Increased Canister Smart Contract Memory

peterparker · May 27, 2023, 2:15pm

Absolutely.

Coolio. https://github.com/dfinity/stable-structures/pull/83

peterparker · May 27, 2023, 5:05pm

I struggle with the MAX_SIZE variable. On one hand, my lack of passion for backend code and confidence makes me worry about calculating the wrong value (). On the other hand, as mentioned earlier, developers using my tool may upload unpredictable sizes due to the use of blobs. Additionally, I’m uncertain about the consequences of setting a value now and realizing, after two months, that it should be increased.

In summary, the MAX_SIZE option is not necessarily a deal-breaker, but it’s definitely a big challenge for me which I would be happy to spare.

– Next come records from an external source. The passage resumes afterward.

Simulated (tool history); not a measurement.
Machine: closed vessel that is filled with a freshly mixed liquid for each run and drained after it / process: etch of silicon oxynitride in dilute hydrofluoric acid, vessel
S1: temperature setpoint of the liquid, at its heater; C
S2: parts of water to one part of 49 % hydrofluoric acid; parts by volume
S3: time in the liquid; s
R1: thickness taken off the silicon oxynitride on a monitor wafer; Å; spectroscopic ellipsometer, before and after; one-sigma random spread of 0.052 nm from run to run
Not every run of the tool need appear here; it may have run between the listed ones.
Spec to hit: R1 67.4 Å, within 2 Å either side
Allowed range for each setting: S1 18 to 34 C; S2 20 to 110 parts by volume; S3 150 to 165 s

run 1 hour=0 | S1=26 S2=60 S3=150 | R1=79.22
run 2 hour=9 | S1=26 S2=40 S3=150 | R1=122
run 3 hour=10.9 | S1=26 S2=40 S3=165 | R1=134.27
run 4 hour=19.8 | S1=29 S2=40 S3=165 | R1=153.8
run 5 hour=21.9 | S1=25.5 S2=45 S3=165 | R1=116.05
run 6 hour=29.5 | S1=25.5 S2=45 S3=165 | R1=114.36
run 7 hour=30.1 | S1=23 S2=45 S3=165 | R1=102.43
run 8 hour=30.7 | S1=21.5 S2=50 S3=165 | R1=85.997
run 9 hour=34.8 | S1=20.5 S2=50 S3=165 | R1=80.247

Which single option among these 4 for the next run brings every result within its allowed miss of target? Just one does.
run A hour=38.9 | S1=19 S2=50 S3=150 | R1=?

So, is it acceptable to set a random large value for anything, like 64 GB, or would this cause any issues?

peterparker · May 28, 2023, 11:44am

Dumb question, what do you mean with “composite key approach”? Like a key that contains multiple information?

I’m interested by the question of handling vector dataset in StableBTreeMap because I would like to convert e.g. an Hashmap of BTreeMap.

// Basically
pub type Collection = BTreeMap<MyEntityKey, MyEntity>;
pub type State = HashMap<CollectionKey, Collection>;

I use such pattern because developpers can define their own keys - the canisters I provide is generic. Therefore as you pointed out, serialize/deserialize the entire HashMap won’t be performant.

So if I get it right, your advice would be to flatten the above to a single StableBTreeMap in which the key contains basically both CollectionKey and MyEntityKey, correct?

Side note: or is it actually possible to create StableBTreeMap on the fly (at runtime)?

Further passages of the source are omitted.